That is all safe and fine. But the real backstory behind the rescheduling was an element much more human, and more fundamental, to what’s made this annual gathering such a beloved success years after the race revived in 2010. A refreshingly honest line buried down further in the announcement said this; “How can you hold ‘The Happiest Race On Earth’ if you cannot shake hands, hug your friends, rub elbows while solving the mechanical gremlins that surface, or give a kiss on the cheek that our foreign competitors are accustomed to? The friendships, socializing, and shared experiences gained along the way are some of the greatest take-a-ways that racers get at NORRA events.”

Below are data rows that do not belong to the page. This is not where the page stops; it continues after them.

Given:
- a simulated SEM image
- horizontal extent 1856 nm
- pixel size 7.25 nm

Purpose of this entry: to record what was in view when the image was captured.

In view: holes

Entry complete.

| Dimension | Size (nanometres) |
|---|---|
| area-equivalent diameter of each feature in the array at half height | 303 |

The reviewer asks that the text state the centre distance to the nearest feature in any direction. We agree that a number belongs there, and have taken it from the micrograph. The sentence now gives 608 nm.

NORRA’s admission is also it’s greatest strength.
For those unfamiliar with the NORRA Mexican 1000, the five-day, trans-Baja rally is a wholly unique mix of Goodwood, the Baja 1000 and a rolling annual family reunion from Ensenada to Cabo San Lucas. Much like the original Monterey Historics, in large measure the NORRA platform was built on creating a place for vintage off-road machinery to be discovered, restored and then raced that never existed before. Unlike almost all vintage competitions, however, the old bikes, cars and trucks are raced in anger over 1,200 or more Baja miles each year. While many are brought back to their former glory (or even better) this is no smarmy car show for those yearning for leather racing gloves.
NORRA’s unique rally format, which also does not allow pre-running and encourages the use of pump gas – as opposed to $16 a gallon racing fuel – has provided formerly retired racers an annual hall pass to indulge long held passions that normal life had set aside. While the vintage machinery remains key, any type of legal truck, car, bike or UTV can enter.
Friends, family and spouses arrive each April in the beautiful Mexican enclave of San Jose del Cabo, flying down to anxiously watch the finish with frothy margaritas and the anticipation of a nice vacation in one of countless nearby resorts.
Perhaps most importantly, the Mexican 1000 has become the perfect portal for those wanting to experience the magic of Baja racing without the massive expense, stress and uncertainty that comes with the more traditional SCORE Baja 500 or Baja 1000. Winning at NORRA is but a byproduct of life affirming experience, not the point of the exercise. There is no prize money to be won, but there are handmade brass trophies that serve as reminders of the self-titled “Happiest Race on Earth.”
In the end, it’s easy for all of those effected by the rescheduling of the NORRA Mexican 1000 to point to government restrictions or an abundance of caution. As a 10-time participant and NORRA advocate, I get it. But, that’s not the real reason. Social distancing sucks. Unlike every other event in off-road motorsports, the attraction of coming to a NORRA event is that the racing is equaled by the quality experience it provides to all of the teams, drivers, media and volunteers who love it. If that quality social experience is reduced, or even removed entirely, the entire point of it diminishes to the point of just being another race.
Now we can all look forward to another family reunion in October. The anticipation will build, the green flag will drop, the five-day celebration will commence, and all will be right in the world again.